Prison University Project, San Quentin
Prison University Project website
Loni Hancock, California State Senate
Changing Lives in Prison Classrooms
Jody Lewen, Executive Director of the Prison University Project at San Quentin State Prison, is demonstrating how quality education can be a part of the solution. She manages the only fully on-site program in the state prison system to confer college degrees. The program offers both college preparatory and college credit classes to approximately 330 men.

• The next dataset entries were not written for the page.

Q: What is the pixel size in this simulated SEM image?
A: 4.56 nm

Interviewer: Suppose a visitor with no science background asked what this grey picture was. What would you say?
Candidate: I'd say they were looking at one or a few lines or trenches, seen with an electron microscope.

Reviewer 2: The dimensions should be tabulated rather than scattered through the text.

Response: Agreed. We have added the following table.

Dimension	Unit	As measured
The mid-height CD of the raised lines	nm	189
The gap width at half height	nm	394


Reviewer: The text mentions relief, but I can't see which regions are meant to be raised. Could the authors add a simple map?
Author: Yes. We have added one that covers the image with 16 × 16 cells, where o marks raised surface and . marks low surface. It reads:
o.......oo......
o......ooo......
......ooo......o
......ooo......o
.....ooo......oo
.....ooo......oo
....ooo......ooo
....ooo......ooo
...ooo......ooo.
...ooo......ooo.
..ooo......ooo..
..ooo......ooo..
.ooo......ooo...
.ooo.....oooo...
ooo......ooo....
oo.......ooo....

Unlike other prison education efforts, the Prison University Project at San Quentin does not restrict eligibility based on age, length of sentence or type of offense. According to Jody Lewen, this approach has helped the program have an impact beyond those enrolled. “The effect on prison culture is visible,” she says. “It makes the institution safer for both prisoners and staff, and creates a more positive social environment.”
Research shows that Lewen’s efforts are bearing fruit. A study of the program in 2012 found the rates of recidivism for graduates of the college program were more than three times lower than for those who leave California’s state prison system generally.
Funded with private dollars, the college program draws on more than 100 volunteer instructors from local colleges and universities, including the University of California, Berkeley, Stanford University, the University of San Francisco and San Francisco State University. Lewen sees an opportunity for other correctional facilities to support high-quality education, emphasizing the positive impact on those enrolled and the communities to which they eventually return.
“While attending classes in prison, students begin to recognize their own abilities and potential,” Lewen says. “After release, they are much more likely to acquire jobs that pay a living wage, support their families and encourage all those around them to pursue their education.”